Amphibolite is a grouping of rocks composed mainly of amphibole (as hornblende) and plagioclase feldspars, with little or no quartz. It is typically dark-colored and heavy, with a weakly foliated or schistose (flaky) structure. The small flakes of black and white in the rock often give it a salt-and-pepper appearance.

Amphibolites need not be derived from metamorphosed mafic rocks. Because metamorphism creates minerals based entirely upon the chemistry of the protolith, certain 'dirty marls' and volcanic sediments may actually metamorphose to an amphibolite assemblage. Deposits containing dolomite and siderite also readily yield amphibolites (tremolite-schists, grunerite-schists, and others) especially where there has been a certain amount of contact metamorphism by adjacent granitic masses. Metamorphosed basalts create ortho-amphibolites and other chemically appropriate lithologies create para-amphibolites.

Tremolite, while it is a metamorphic amphibole, is derived most usually from highly metamorphosed ultramafic rocks, and thus tremolite-talc schists are not generally considered as 'amphibolites', because it is abundantly clear that one could just as easily say 'ultramafic schist'.

Because hornblende, as a mineral, is essentially a mineralogical 'garbage bin' and is stable across a very wide range of compositions and chemistries, as well as temperature and pressure conditions, it is suggested that the reader make use of the entries on amphibole chemistry.


Ortho-amphibolites vs. para-amphibolites

Metamorphic rocks composed primarily of amphibole, albite, with subordinate epidote, zoisite, chlorite, quartz, sphene, and accessory leucoxene, ilmenite and magnetite which have a protolith of an igneous rock are known as Orthoamphibolites.
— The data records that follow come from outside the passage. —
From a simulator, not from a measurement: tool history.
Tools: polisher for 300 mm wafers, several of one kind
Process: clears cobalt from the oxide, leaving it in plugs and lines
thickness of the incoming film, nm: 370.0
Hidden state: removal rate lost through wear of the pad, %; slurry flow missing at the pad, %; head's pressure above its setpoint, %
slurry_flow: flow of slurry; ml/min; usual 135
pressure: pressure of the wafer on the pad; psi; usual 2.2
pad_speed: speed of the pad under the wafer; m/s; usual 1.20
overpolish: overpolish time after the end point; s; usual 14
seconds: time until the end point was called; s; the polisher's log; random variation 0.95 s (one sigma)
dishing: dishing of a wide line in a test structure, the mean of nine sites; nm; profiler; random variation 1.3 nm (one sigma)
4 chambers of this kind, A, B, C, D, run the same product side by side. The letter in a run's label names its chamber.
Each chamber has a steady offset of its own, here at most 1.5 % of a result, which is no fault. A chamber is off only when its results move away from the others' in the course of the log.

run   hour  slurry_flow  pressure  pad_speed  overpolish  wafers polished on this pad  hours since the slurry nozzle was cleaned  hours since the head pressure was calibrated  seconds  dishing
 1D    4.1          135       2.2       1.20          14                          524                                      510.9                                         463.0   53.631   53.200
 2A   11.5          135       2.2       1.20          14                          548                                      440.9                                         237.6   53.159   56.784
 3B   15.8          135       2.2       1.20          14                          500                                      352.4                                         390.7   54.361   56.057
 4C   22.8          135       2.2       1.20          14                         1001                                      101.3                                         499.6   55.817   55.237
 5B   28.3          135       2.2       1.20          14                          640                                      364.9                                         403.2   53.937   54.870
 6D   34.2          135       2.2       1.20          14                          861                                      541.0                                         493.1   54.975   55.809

Para-amphibolites will generally have the same equilibrium mineral assemblage as orthoamphibolites, with more biotite, and may include more quartz, albite, and depending on the protolith, more calcite/aragonite and wollastonite.

Often the easiest way to determine the true nature of an amphibolite is to inspect its field relationships; especially whether it is interfingered with other sediments, especially greywackes and other poorly sorted sediments. If the amphibolite appears to transgress apparent protolith bedding surfaces it is an ortho-amphibolite, as this suggests it was a dyke. Picking a sill and thin metamorphosed lava flows may be more troublesome.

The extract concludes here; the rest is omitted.